There was a series of Zoom talks moderated by Paul Halliday with his former students, each covering one would-be artist's project. I poked my nose in while they were going on, to see what was the deal was. Now you can check it out too!

There are four videos, which basically nobody has watched. One of them is Paul's standard presentation on his go-nowhere London project, complete if memory serves with "later, I saw the Nazi-skinhead eating a bagel, which as you may know is a Jewish thing" line. Paul's talk here is essentially a carbon copy of his talk for Chitr Sanstha and as such is a rambling litany of his "good" pictures from his long project of wandering around London with a Leica. Paul is the "programme convenor" for the Goldsmiths MA program in Photography & Urban Cultures, whatever that means. The program currently runs £11,200 for locals, £20,250 for foreigners.

Two more of the videos are talks from Kali McMillan and from Orly Zailer.

The first is starting with the archive from her iPhone. A mass of various photos, some snaps, some record shots, some attempts at serious photography, and so on. A fairly large, fairly raw, archive that represents something of a life. It's a potentially interesting starting point, and Ms. McMillan seems to be a perfect nice intelligent person. Having gotten an MA from Goldsmiths you'd think she would have developed some approach to going forward here, but it becomes depressingly clear that this is not the case.

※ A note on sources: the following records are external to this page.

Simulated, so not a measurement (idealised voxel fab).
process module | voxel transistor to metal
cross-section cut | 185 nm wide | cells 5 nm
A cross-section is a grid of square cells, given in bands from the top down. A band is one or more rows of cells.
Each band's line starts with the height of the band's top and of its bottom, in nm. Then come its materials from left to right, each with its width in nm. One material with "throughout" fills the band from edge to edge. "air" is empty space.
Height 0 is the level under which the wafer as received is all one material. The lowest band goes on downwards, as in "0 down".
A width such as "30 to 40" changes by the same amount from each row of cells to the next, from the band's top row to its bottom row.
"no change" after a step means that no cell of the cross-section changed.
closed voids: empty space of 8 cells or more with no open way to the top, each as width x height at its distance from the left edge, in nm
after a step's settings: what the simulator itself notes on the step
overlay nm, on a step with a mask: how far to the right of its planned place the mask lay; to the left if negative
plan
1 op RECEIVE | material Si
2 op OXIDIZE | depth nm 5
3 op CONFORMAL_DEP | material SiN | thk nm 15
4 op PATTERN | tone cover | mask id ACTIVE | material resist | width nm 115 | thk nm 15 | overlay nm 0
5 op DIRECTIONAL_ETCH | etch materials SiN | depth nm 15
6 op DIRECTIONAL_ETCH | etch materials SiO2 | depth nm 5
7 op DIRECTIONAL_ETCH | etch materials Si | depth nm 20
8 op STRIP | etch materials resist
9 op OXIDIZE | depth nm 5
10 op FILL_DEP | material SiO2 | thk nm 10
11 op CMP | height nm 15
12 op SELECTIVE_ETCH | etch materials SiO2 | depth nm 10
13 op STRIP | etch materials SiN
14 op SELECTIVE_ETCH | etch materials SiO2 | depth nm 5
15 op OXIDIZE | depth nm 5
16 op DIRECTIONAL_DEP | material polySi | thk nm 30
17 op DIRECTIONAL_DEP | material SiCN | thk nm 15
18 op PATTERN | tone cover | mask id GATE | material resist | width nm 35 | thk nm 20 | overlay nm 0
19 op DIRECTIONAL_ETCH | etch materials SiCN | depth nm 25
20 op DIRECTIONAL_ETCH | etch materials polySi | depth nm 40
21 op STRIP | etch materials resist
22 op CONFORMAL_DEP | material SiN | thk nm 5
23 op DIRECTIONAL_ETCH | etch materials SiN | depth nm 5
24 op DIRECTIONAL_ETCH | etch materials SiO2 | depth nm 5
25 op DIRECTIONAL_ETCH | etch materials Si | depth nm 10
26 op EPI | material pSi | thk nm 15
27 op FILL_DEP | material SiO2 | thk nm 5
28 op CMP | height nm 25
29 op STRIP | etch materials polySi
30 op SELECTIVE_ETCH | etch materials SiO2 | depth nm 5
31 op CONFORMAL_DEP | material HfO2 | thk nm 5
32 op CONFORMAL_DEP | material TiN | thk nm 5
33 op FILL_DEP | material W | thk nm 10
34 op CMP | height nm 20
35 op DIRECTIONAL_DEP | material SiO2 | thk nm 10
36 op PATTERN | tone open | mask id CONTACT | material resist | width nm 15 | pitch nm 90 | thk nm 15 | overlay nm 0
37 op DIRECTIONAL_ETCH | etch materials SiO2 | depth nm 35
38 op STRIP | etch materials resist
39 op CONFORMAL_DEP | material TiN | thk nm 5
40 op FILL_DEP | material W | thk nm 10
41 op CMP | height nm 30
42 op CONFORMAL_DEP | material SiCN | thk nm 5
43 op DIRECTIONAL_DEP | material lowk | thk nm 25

Orly Zailer has a completely different set of photos, these laboriously constructed diptychs. This is an essentially textbook case of a rigorous process which the artist seems to hope will produce some kind of meaning. Again, we learn that the Goldsmiths MA seems to give her no tools whatever to work with here, and she is essentially lost.

McMillan and Zailer are both clearly interested, intelligent, people with interesting raw material to work with, who have somehow never been given any direction on how to make something of this material.

Zailer's project is almost a carbon copy of David Killeen's project which you can watch yet another video about here. Killeen doesn't seem to have worked out where to go with it any more than Zailer has. Killeen went through the same program within a couple years of Zailer, I think. I worked it out once but have forgotten the details. They were close, in time, but not exactly overlapping.

Maybe the Goldsmiths MA isn't what I think it is? I have always imagined it as a sort of MFA, but perhaps it's something else. I mean, I dunno, this is supposed to be the end result:

The Dissertation can comprise two parts: a portfolio and a 5-6,000-word Dissertation, or you may submit a 10-12,000-word written Dissertation. The Dissertation will consist of: an account of the rationale of the photographic project; a critical evaluation of photographic practice and issues of reflectivity and knowledge production. In combination with the written part, you will be expected to provide evidence of a sustained and coherent body of photographic work focusing on an aspect of urban culture for assessment. Previously, work from Final Visual Projects has been shown on a virtual gallery space linked to the CUCR website.

That feels pretty MFA to me? Surely a "coherent body of photographic work" is more than just a pile of thematically linked photographs?

This brings us to the last talk, from Bas Losekoot, which is a different animal indeed. Losekoot has a well defined concept, or set of interlocking ideas, and a bunch of photos that relate to that concept, which has indeed turned into a book which indeed found a publisher. The concept is not very profound but honestly I'm not convinced that profound or complex concepts are really a thing for photography. Keep it blunt, almost dumb, because photography kind of sucks. If you need nuance, use words, I guess. I don't know where Losekoot developed this skill of discovering a concept, but I suspect that it wasn't Goldsmiths. He has a fairly deep background, or maybe he's a natural.

What makes this particularly interesting to me is that, unlike the others, Losekoot's pictures are totally uninteresting. Don't get me wrong, they're well made, thoughtful, and so on. They fit the concept like a glove (or possibly the other way around.) What they are not is interesting.

They look exactly like every other contemporary street photographer's output. There's the endlessly repeated faces/bodies pointed in opposite directions as they pass, endless shallow DoF face-in-the-crowd, endless lone figure lost among the buildings. Losekoot more or less calls these three categories out, he's aware of what he's shot here. What he seems less aware of is how completely this characterizes a specific, common, and thoroughly overworked genre of peculiarly empty photography. Losekoot has some interesting things to say about lighting, and so on, but so what? In the end it looks exactly like someone who took a workshop from Eric Kim or any number of interchangeable other "street togs" and really mastered a particular slick, well-made, kind of contemporary street.

I am torn here, because every project presented looks like it could be something real, but three of them are potentially interesting masses of work with no concept, and the other is a sound and well-worked-out concept fitted to a profoundly empty body of work.

All of the players come across to be quite likable and competent, they just... don't seem to have developed any ideas. I find it kind of funny that easily the least interesting pictures are the only ones that seem to have been developed into something.

This says something about something, I think? Whatever it says, I cannot recommend the Goldsmiths program.